China’s ying and yang battle as Beijing faces tough economic choices
- China wants its economic growth to decelerate and it wants to cut carbon emissions, but the slowdown cannot be too fast and coal must remain affordable
- These seemingly contracting goals present a problem for Beijing as it treads the fine line between suffering short-term pain to ensure its long-term success
China’s economic policies are seemingly filled with contrasting goals, pairs of targets where Beijing sets out how it wants to do one thing and also another thing too.
It wants its economic growth to decelerate, but the slowdown cannot be too fast; it wants to cut carbon emissions, but coal must remain affordable; and it wants to deflate property prices, but the crash cannot be too severe as to hurt local government coffers.

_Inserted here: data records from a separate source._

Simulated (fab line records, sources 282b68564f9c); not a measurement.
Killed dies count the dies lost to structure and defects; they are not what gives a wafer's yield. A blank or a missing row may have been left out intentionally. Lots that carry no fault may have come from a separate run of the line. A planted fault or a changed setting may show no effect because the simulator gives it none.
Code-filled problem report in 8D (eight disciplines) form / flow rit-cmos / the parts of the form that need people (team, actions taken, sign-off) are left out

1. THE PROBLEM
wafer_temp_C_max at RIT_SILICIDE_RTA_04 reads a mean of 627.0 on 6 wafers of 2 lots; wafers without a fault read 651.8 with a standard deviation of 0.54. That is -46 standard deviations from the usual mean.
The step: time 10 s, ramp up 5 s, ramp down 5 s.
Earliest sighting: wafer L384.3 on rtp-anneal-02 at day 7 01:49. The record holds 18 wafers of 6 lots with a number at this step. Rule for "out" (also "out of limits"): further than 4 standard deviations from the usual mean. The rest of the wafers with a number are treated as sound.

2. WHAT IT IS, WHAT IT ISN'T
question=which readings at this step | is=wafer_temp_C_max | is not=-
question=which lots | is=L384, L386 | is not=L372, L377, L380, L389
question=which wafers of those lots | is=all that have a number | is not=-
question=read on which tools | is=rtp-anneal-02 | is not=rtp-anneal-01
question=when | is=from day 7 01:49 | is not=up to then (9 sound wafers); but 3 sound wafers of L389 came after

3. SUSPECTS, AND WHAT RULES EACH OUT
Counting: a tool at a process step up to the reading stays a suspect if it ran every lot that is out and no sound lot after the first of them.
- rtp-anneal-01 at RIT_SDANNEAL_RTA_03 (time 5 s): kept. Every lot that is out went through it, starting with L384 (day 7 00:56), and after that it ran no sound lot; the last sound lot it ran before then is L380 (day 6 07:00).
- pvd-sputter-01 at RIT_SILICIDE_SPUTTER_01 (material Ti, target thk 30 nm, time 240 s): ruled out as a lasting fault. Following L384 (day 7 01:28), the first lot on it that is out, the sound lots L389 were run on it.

Others reflect structural issues within China’s political economy system. For the central government, property market debt is a problem too big to ignore, but for a local authority, the real concern is generating steady revenues from selling land.
There are doubts over whether China can really having its cake and eat it, with some critics arguing that Beijing is merely kicking the can down the road
For certain contradicting goals, Beijing has proven to be an expert in finding a middle ground. It has been fighting the so-called impossible trinity in monetary policy theory for nearly two decades.
According to the theory, any country can only have two from a list of three things in monetary terms, namely a stable exchange rate, free capital flow and an independent monetary policy. It can be argued that China has, at least in some parts, got all three.
There are doubts over whether China can really having its cake and eat it, with some critics arguing that Beijing is merely kicking the can down the road.
Maintaining so-called strategic focus is an important phrase for China’s decision-makers, it suggests that it must accept short-term pain to ensure its long-term success.
The central bank is under pressure to release finances to avoid severe economic pains, but any additional money printing would fly in the face of Beijing’s long-term goal of cutting debt levels.
The trade-off is just one of the many decisions Beijing must make, but it can no longer have both.